Rachael Jones, 'Tracing Granite' (2018), film still

Newlyn Filmhouse

Tracing Granite | Film screening

Sunday 27 May, 11am

Free admission.
To book, phone Newlyn Filmhouse box office: 01736 332 222

Tracing Granite (2018) follows a Groundwork field trip that took place in October 2017. Led by Dr David Paton, Tracing Granite: In Search of a White Cross took its participants on a tour of the six granite districts in Cornwall and Devon. Over four days, film-maker Rachael Jones joined a group of artists, geologists, cultural geographers and writers and recorded their discussion, research and discoveries.

The film is both a subjective record of place and a document of thinking and exploration – an audio-visual form of research. Both the field trip and the film sought the synergy of creative, scientific and embodied knowledge, where and how people engage with their environments, and the impact of this engagement on knowledge and culture.

Watch an extract of Tracing Granite here.

Tracing Granite: In Search of a White Cross has been the subject of writing and record-making by other participants; texts commissioned by Groundwork are published on this website in Record. David Paton’s essay Tracing Granite describes the geology of granite and includes two glossaries which draw on his connections with geologists and his stone-working expertise. In his essay, In Search of a White Cross, writer Patrick Langley describes a landscape (in Virginia Woolf’s words) ‘at once real and imaginary’.
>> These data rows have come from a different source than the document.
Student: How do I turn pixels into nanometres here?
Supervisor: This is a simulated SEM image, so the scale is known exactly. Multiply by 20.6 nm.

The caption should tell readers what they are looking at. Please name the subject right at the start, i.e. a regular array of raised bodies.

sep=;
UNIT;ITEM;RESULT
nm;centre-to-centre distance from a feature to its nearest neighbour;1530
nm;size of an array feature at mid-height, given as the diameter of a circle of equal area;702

Commissioned by Groundwork and supported by Falmouth University’s School of Film and Television, Tracing Granite was shot and edited by Rachael Jones. Sound recorded by Celine Davies and music composed by Tom Wilson Kellett. Field trip participants Beth Pinner and Rose Ferraby supplied some of the artistic visuals for the film. Other participants included Ruth Siddall, Steve Claydon, Tim Martindale, Patrick Langley, Beth Simons, Hazel Gibson, Rob Smith, Nicola Thomas, James Strongman, Peter Randall-Page and Amanda Wood.

 

Rachael Jones

Based in Cornwall, Rachael Jones is a filmmaker whose work celebrates the overlap between mainstream and avant-garde filmmaking practices.

Rachael experiments with different techniques that bring together analogue and digital forms. She is interested in the aesthetics of collage, intertextuality and the fusion of found and newly created art forms through which ideas, layers of meaning and its interpretation are entertained.